The * and / operators should be evaluated left-to-right. Scheme will potentially be returning a
rational when we use division, which we don’t want. So for each division, return the value
obtained by passing the result to the standard Scheme function
exact->inexact, as in (exact->inexact 7/8), which returns 0.875. For example:
> (parse-term '(2.5 * 4 + 9.8))
(10.0 + 9.8)
> (parse-term '(38.7 / 2 / 3 THEN 210))
(6.45 THEN 210)
> (parse-term '(7.4 * lparen 2.4 - 3.8 rparen / 4 - 8.7))
(-2.59 - 8.7)
> (parse-term '(3 / 4 + 9.7))
(0.75 + 9.7)
> (parse-term '(2 * 3 * 4 + 3 * 8))
(24 + 3 * 8)
> (parse-term '(24 / 2 - 13.4))
(12.0 - 13.4)
4.
(15 points) Write a function
parse-expression that parses an expression at the front of a list, replacing
the tokens that were part of the expression with the numeric value of the
expression. As indicated in the grammar
above, an expression is a series of terms separated by the tokens + and –
(addition and subtraction). Your function
should consume as many tokens as possible that could be part of an
expression. The + and - operators should
be evaluated left-to-right. For example:
> (parse-expression '(12.4 - 7.8 * 3.5 THEN 40))
(-14.9 THEN 40)
> (parse-expression '(2 + 3.4 - 7.9 <= 7.4))
(-2.5 <= 7.4)
> (parse-expression '(3 * 4 ^ 2 / 5 + SIN lparen 2 rparen))
(10.50929742682568)
> (parse-expression '(15 - 3 - 2 foo 2 + 2))
(10 foo 2 + 2)
5.
(25 points) Write a function
parse-test that parses a test at the front of the list, replacing the tokens
that were part of the test with the boolean
value of the test (#t or #f). As
indicated in the grammar above, a test is an expression followed by a
relational operator followed by an expression.
For example:
> (parse-test '(3.4 < 7.8 THEN 19))
(#t THEN 19)
> (parse-test '(2.3 - 4.7 ^ 2.4 <> SQR lparen 8 - 4.2 ^ 2 * 9 rparen FOO))
(#t FOO)
> (parse-test '(2 ^ 4 = 4 ^ 2))
(#t)
In writing
your parse routines, you should test for potential errors and should call the
error procedure if an error is encountered.

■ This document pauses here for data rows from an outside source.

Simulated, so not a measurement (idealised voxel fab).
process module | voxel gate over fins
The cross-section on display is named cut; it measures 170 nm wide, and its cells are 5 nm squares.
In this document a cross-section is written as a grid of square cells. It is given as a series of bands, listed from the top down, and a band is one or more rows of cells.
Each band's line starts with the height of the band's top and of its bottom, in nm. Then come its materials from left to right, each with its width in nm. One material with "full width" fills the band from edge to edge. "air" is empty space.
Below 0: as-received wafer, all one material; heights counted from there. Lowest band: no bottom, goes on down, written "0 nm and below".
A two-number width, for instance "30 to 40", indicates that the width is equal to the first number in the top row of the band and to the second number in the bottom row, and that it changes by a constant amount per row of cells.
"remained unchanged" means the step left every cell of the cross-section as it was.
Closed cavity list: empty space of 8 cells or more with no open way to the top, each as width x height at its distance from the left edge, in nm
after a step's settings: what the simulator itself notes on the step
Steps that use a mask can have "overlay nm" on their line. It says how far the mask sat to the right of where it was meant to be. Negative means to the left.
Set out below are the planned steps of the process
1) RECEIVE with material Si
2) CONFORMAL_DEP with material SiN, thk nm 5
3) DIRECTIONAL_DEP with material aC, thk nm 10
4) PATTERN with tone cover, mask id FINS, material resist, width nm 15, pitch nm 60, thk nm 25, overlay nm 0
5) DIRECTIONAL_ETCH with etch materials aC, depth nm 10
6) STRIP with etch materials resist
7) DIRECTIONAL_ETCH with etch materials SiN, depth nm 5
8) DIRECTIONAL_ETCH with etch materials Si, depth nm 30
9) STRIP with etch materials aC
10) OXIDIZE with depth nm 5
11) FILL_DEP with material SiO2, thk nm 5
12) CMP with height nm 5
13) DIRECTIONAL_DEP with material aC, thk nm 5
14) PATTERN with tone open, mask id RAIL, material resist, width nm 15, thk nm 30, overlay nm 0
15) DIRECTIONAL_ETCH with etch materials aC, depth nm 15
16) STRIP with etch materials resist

The call should indicate which parsing routine detected the error, so
you should execute one of the following five commands:
(error "illegal test")
(error "illegal expression")
(error "illegal term")
(error "illegal element")
(error "illegal factor")
Most errors
will be detected by parse-factor since it is the lowest level construct in the
grammar. In grading, we won’t be
concerned about which of your parsing methods detects the error. All that we care about is that your code
generates the error (versus, say, calling car on an empty list).
Below are some
examples of calls that should produce errors:
(parse-term '(2.5 * 4 *)) ; no number after second *
(parse-factor '(foo bar)) ; the symbol foo is not a legal
factor
(parse-factor '(- foo)) ; a minus must be followed by a factor
(parse-term '(3 * foo)) ; no number after *
(parse-factor '(lparen rparen))
; needs an expression between parens
(parse-factor '(lparen
2 + 3 4)) ; no right paren
when we encounter 4
You are not
allowed to use list mutation or vectors in solving this problem.
Below is a
suggested development strategy:
1.
Write a simple version of
parse-factor. Have it handle a
number. This is a pretty trivial case,
because it just puts the number back at the front of the list. But then have it handle the rule where a
factor can be a sign followed by a factor.
Whenever you see a nonterminal on the right
side of a grammar rule, you know that it should be handled by a call on the
corresponding parsing function. So this
is a case where parse-factor is going to call parse-factor. If you code this correctly, you should be
able to handle cases like this:
> (parse-factor '(2 + 2))
(2 + 2)
> (parse-factor '(- 2 + 2))
(-2 + 2)
> (parse-factor '(- - 2 + 2))
(2 + 2)
> (parse-factor '(- - - - - 2 2))
(-2 2)
> (parse-factor '(+ - - + + - + - + 2 2))
(2 2)
2.
Write parse-element. It has to handle the case where there is just
a factor and the case where that is followed by zero or more of an up-arrow
followed by factor, as in
> (parse-element '(2 + 2))
(2 + 2)
> (parse-element '(- - - 2 + 2))
(-2 + 2)
> (parse-element '(2 ^ 3 - 4))
(8 - 4)
> (parse-element '(- - 2 ^ - - - 3 * 17))
(0.125 * 17)
> (parse-element '(2 ^ 3 ^ 2 / 14))
(64 / 14)
> (parse-element '(- - - 7 ^ - - 4 ^ - - - 2 < 74.5))
(1.7346652555743034e-007 < 74.5)
Remember that
the grouping is left-to-right.
3.
Write parse-term and
parse-expression. You could initially
have parse-term handle just multiplication and parse-expression handle just
addition. That makes them look a lot
like parse-element.
4.
Go back to parse-factor and have
it deal with a parenthesized expression.
Then have it deal with a function call.
5.
Write parse-test.
6.
Finish whatever you left
unfinished (e.g., if you had parse-expression do just addition, then have it
handle subtraction as well), including testing for errors.